The inspectors’ report last autumn said what “good value for money” the school management was providing: solid evidence for a group of enraged governors that a budget cut of Pounds 50,000 and 1.5 staff was wholly unreasonable.

Refusing to implement this and having their powers to manage the school removed as a result - along with six other governing bodies in the county - the Whitchurch 17 have been national news.

But they have been able to do little, faced with an implacable Government. Their financial powers have simply been given to the local education authority.

Both school and county received a further blow this week when the Government squashed a last-ditch attempt to raise extra cash through the council tax. So the staff, governors, and 400 pupils behind the mullioned windows of the former girls’ high school must take the poison this year, and steel themselves for worse to follow.

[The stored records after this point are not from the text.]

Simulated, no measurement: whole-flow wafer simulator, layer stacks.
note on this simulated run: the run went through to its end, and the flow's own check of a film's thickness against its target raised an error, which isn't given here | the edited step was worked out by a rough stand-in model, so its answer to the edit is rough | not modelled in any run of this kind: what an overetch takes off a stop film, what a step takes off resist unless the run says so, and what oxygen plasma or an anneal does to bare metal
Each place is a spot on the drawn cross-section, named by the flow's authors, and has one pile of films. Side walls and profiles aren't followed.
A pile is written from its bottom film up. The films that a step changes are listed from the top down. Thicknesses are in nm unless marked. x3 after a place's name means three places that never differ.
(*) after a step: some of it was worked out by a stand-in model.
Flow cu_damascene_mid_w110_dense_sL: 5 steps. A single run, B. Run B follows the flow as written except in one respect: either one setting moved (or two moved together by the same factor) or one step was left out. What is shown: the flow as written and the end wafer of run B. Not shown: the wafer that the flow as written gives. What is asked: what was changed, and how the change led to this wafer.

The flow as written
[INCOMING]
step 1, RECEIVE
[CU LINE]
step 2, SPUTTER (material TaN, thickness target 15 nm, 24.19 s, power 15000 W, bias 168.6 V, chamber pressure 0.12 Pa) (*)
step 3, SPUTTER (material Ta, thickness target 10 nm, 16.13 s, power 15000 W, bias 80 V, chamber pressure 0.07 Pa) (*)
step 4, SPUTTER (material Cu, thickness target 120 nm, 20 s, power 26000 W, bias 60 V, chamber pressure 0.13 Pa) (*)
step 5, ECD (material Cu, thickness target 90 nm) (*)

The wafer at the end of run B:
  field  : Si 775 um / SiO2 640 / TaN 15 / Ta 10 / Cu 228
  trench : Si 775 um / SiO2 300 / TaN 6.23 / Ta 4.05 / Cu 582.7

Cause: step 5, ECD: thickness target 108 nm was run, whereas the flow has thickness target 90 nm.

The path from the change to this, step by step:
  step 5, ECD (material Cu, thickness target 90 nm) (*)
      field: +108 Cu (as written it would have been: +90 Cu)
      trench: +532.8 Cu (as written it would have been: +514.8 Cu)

Out among the fields, three miles from the Welsh border, Whitchurch is an unlikely centre of revolt, as headteacher David Gillespie acknowledges. “I can tell you it does take quite a bit in Shropshire to get people fired up. But by God they’re fired up at the moment.”

His financial problems are threefold. The first is the temporary drop in pupil numbers - and income - caused by this year’s smaller intake. This had already caused the governors to raid reserves and make savings to a total of Pounds 30 000.

Then there is the teachers’ pay rise of 2.7 per cent, only partially Government-funded. But most serious, he says, are the general cuts to local government which have seen Shropshire lose up to 4 per cent of its education money.

“There’s no animosity between Shire Hall and the governors,” says Mr Gillespie. “It’s not the teachers’ salary rise causing the problems. Not at all. It’s the cuts in Standard Spending Assessment.”

The school is fortunate that the immediate effects can be absorbed without acrimony. Early retirement for one teacher and a reduced workload for another, the mother of a new baby, were both welcomed.

But the effects are serious all the same. Class sizes will rise from an average of 31 to more than 32 - some much larger than that. The head will take over a full-time teaching load - effectively cutting out the coordination work needed to follow up OFSTED’s recommendations, not to mention the heavy administrative load.

Worst of all, says Mr Gillespie, is the likely collapse of school music because it can no longer employ its regular specialist: “We’ve had to take all the music out - which is like our back teeth coming out. There’s a reasonable tradition here being so close to the Welsh border. We have got a school orchestra going, guitar groups, a choir. We have managed to retain it at the moment. But it’s going, of that there is no doubt.”

Last year, the school had Pounds 488,000. This year, that fell to Pounds 435,000 and appears likely to drop still further in the years ahead. Shropshire’s projections are for cumulative education cuts of 8 per cent next year and around 11 the following year. The average class size is set to reach 35 in September 1997.

“If the same thing happens next year, it will be hell on wheels,” says Mr Gillespie. “We have already reduced as much as we can. I’m sure that what the governors at Whitchurch have done this year, other schools will do in 1996. There will be a national revolt.”